Shorly after Congressman Tim Bishop was elected to represent the first Congressional District a group of the East Enders arranged a public meeting with the Congressman in Bridgehampton.
Mr Bishop was questioned about the effect of war expenditures on domestic spending. He responded that it is the tax cuts for the wealthy rather than the expenditures for the war that are the problem.
Now the expenditure for the war has climbed to hundreds of billions and the Congressman recently voted with the majority to spend another 80 billion dollars for the war effort.
As reported below by Susan McKeon who visited the Congressman in his Coram office two weeks ago with fellow peace activists Tim Bishop still thinks the war expenditures are not the problem, does not know whether the expenditures are doing any good or when the war might end.
We in peace movement are not getting to him. As Susan suggests, when the public understands what is happening then the Congressman will follow.
A question: Would a "peace candidate" running in the next congressional election serve to bring this issue and the facts to the electorate? And who are the likely candidates for the nomination?
Do you readers have any suggestions ?
Here is a report of the recent meeting:
A group of peace activists comprised of members of at least five churches paid a visit to first Congressional District Representative Tim Bishop earlier this month. Susan McKeon of Patchogue reports that they told the Congressman that "we are after all a peace and justice
group and talking about the military budget and its role in hurting the poor is our job." It was [Bishop's] contention that we should be talking more about the unequal taxation and said the problem was not expenditures but revenue" which Susan calls 'economicspeak'. "He was very good really on the class attack of the Bush Administration, but wanted to deal with bread and butter issues only and not foreign policy.
The Congressman said that "cutting the military budget would not fly with the public". He said that he would not vote for the draft. He talked about the problem of bundling good funding with bad so that if you vote against the appropriation you vote against help for military families, and things like tsunami aid.

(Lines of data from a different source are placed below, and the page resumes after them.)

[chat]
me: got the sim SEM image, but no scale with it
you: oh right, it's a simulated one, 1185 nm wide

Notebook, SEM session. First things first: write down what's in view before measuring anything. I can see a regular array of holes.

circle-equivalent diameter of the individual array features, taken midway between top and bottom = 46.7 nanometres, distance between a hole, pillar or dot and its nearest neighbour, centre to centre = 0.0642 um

The activists brought up issues of such as "the terrible cuts to the elderly in section 8 housing, the 'No Child Left Behind' act is grossly underfunded, "we want the military out of the schools" and the high interest on the military debt raising the deficit. Susan spoke about "how the war is destroying the morality and infrastructure of our country".
They concluded that "it is our job to go to the grassroots to change his actions."
Susan says "I do not feel he is ideologically wedded to this war except that he feels we are morally bound to fix what we have broken. I told him that we are continuing to break things and that it is getting worse.He did not know when we might be getting out of Iraq. I believe a petition campaign reaching out to the public with the idea that we cannot afford this war is a good idea."